Jan Cienski in Warsaw -
EU structural funds helped save the Polish economy from recession in 2009 and modernise the country, which is why Warsaw is pushing so hard to ensure that the next EU budget is at least as generous as the current one. That has put the centre-right government of Prime Minister Donald Tusk on a collision course with the UK government of David Cameron, which is leading the resistance to a large budget for 2014-2020.
"Do you know what hypocrisy is?" Tusk asked at a recent summit of leaders of the European People's Party, the grouping to which his Civic Platform party belongs. "Hypocrisy is when politicians call for 'more Europe' and then the next day in the same place say 'a smaller European budget'."
For Poland, another generous budget is key to the country's hopes of continuing to swiftly catch up to Western European living standards. "I am convinced that Polish ambitions of a sum of PLN300bn (€73bn) - which will enable Poland to keep up growth and its tempo of development - is a realistic but difficult goal," Tusk told parliament recently.
Poland has been the largest beneficiary of the current 2007-2013 budget, and the results of that €67bn in EU funds can be seen around the country, from new sewerage plants to hi-tech incubators, new computers for civil servants and, most visibly, an enormous construction programme that has seen Poland finally acquire the rudiments of a modern highway system. "Five years ago we hardly had motorways. We now have key motorways covering much of the country and will be completing the network to 2020," says Jacek Rostowski, the finance minister.
Elzbieta Bienkowska, the regional development minister, estimates that about half of Poland's GDP growth in 2009 - when every other EU country was in recession but Poland managed to eke out a 1.7% expansion - was due to structural funds. She estimates that the country's growth rate over the last three years has been 0.7 percentage points higher than would be the case without the injection of structural funds.
Poland has been shoring up its case for a generous budget by arguing that the billions it receives in EU funds also benefits older member states, claiming that for every euro Poland is set to receive from 2004-2015, 46 euro cents flow back to the EU-15 in the form of sales and contracts.
So far Poland has signed contracts worth PLN223bn in EU funds, 79.6% of the country's allocation for the 2007-2013 budget, and there are few doubts that Poland will not manage to get all the money coming to it, in the same way that it absorbed all available EU funds in its first EU budget from 2004-2006.
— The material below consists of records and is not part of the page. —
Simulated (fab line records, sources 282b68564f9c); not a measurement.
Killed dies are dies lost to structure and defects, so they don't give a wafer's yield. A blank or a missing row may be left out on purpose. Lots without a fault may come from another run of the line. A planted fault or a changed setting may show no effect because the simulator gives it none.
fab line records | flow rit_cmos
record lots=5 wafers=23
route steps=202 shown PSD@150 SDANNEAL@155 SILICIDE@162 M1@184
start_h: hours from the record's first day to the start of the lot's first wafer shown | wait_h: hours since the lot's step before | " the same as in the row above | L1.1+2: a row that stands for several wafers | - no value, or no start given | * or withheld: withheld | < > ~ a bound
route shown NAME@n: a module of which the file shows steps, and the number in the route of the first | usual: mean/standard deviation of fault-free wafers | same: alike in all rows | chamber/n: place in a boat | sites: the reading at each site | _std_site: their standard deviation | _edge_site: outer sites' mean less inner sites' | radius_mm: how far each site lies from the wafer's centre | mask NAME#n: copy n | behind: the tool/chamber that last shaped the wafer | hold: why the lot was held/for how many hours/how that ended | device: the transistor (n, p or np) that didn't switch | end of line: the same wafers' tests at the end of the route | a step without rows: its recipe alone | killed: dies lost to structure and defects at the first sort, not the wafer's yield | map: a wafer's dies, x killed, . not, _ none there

Those kinds of figures have put the fight into Polish diplomats during the current negotiations over the next EU budget. A few weeks ago, Poland was fairly certain that the next budget would be even more generous than the current one. Jerzy Buzek, a former prime minister and head of the European parliament, said recently that he was confident that Poland would get as much as €80bn in the upcoming budget. "That is an enormous sum," he told the newseria agency. "Even if it turns out that Poland gets a few percent less - and at the moment I don't see such a possibility - that would mean we'd get €75bn or €77bn."
But those hopes now look to be in increasing danger in part due to British resistance and in part because of growing donor fatigue among the richer members of the EU. An added danger is the growing pressure to create a separate budget for the Eurozone, something that could be worth as much as €20bn - which the UK wants to link with the broader EU budget but which most member countries want to keep separate. "This, at least in the short term, does not create a danger for us," said Radoslaw Sikorski, the foreign minister.
Finance Minister Rostowski has been a bit more ambivalent, saying: "We feel that this would not be an especially good idea, although one can could imagine a situation where the current European budget would be the same even so. And if the Eurozone countries were to contribute towards an additional budget for just the zone then we would not have anything against that as it is in Poland's interest for the Eurozone to be stable and safe."
Warsaw is also trying to pressure the UK to give up its fight. In a hard-hitting interview with the Gazeta Wyborcza newspaper, Sikorski warned that Poland is paying towards the UK rebate won by Margaret Thatcher. "A generous budget and structural funds, used to finance infrastructure projects, is an effective way of stimulating economic growth and everyone benefits, because highways or internet networks built from EU funds benefit companies for all sorts of EU countries," said Sikorski.
Sikorski in October urged Euro MPs from the right-wing opposition, which sits in the European Conservatives and Reformists grouping in the European parliament together with the British Conservatives, to use whatever influence they have to sway the British. "This is the moment to use influence for a key issue for Poland," he said.